10 Oct 2022

Early Action Protocols activated in Guatemala and Honduras as Hurricane Julia hits Central America

In the early hours of Sunday, 9 October 2022, Hurricane Julia hit Nicaragua’s central Caribbean coast with sustained windspeeds of 140 km/h, leading to heavy rains in many parts of Central America. Based on forecasts, and anticipating the extreme rains brought on by Julia, the Guatemalan Red Cross and the Honduran Red Cross both activated their Early Action Protocols (EAPs) - for Floods associated with Tropical Cyclones, and for Tropical Storms, respectively - on Friday, 7 October. Immediately, volunteers and staff were deployed to at-risk communities to help them protect themselves and their livelihoods before the flood peaks were reached.

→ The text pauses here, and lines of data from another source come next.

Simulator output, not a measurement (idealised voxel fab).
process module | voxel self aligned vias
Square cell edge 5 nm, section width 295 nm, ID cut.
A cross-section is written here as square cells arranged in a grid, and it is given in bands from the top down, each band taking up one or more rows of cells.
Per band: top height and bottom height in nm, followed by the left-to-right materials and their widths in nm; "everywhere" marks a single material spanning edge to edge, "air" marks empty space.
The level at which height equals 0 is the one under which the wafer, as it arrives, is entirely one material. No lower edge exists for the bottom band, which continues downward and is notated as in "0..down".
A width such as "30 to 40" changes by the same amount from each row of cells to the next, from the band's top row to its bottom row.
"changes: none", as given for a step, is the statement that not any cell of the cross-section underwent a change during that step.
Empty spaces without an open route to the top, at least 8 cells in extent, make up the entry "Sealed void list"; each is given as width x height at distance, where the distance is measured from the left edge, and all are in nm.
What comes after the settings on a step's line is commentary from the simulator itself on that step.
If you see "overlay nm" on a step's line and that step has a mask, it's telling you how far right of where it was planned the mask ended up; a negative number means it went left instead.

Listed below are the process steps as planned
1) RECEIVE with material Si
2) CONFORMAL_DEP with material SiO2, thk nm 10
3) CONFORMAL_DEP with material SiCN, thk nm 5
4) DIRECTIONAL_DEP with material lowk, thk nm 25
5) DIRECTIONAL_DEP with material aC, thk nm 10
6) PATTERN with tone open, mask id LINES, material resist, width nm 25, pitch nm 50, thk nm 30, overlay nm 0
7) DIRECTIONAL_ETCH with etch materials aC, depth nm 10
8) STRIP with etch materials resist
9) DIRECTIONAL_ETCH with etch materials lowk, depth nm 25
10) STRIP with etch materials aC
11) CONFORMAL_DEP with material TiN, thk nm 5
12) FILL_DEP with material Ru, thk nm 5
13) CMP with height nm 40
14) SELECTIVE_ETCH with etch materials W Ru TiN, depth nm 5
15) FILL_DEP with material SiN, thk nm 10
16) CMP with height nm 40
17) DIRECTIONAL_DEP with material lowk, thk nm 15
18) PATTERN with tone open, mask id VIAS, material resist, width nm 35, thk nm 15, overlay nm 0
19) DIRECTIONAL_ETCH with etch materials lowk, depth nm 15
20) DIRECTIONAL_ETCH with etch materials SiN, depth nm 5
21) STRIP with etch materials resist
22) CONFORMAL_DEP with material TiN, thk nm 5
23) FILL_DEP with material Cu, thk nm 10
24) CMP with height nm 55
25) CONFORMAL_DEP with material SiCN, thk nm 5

Find out more in our interview with Mathieu Destrooper, the German Red Cross's regional forecast-based financing coordinator.

Interview conducted during the afternoon of Sunday 9 October 2022.

Mathieu, when was the decision taken to activate?

As early as Monday, 3 October, when we started receiving information on the development of cyclonic activity in the Atlantic Ocean. However, at that point, there was a lot of uncertainty regarding the magnitude and path of a possible storm. But there were different potential tracks and one possibility was the storm hitting Central America, so we monitored its developments closely. From Wednesday onwards, the forecasts showed quite clearly that Central America would be affected, with landfall predicted in Nicaragua. However, given past humanitarian impacts and the time available for meaningful anticipatory action, our EAPs focus not on the windspeeds, but rather the expected heavy rains, leading to floods and landslides. So our EAPs use two triggers. The first – that a hurricane will hit Central America – was already confirmed on Thursday, 6 October, by the different national hydrometeorological services in the region. The second trigger is based on a flood forecast and this trigger was met on Friday, 7 October, with a five-day outlook.

What happened when the first and second triggers were met?

When the first trigger was met, both National Societies mobilized and deployed volunteers and staff to those areas most at risk, and our monitoring of the storm intensified. When on Friday, the flood forecast model that we use (GloFAS) indicated a likelihood of more than 50 per cent for floods exceeding a 1-in-10-year return period, our second trigger was reached and the EAPs were activated. Upon this, the IFRC’s Disaster Response Emergency Fund made funding available – 478,789 Swiss francs for Guatemala, and 360,830 Swiss francs for Honduras – and the teams on the ground started preparing those areas forecast to be most impacted.

What actions are being taken and why?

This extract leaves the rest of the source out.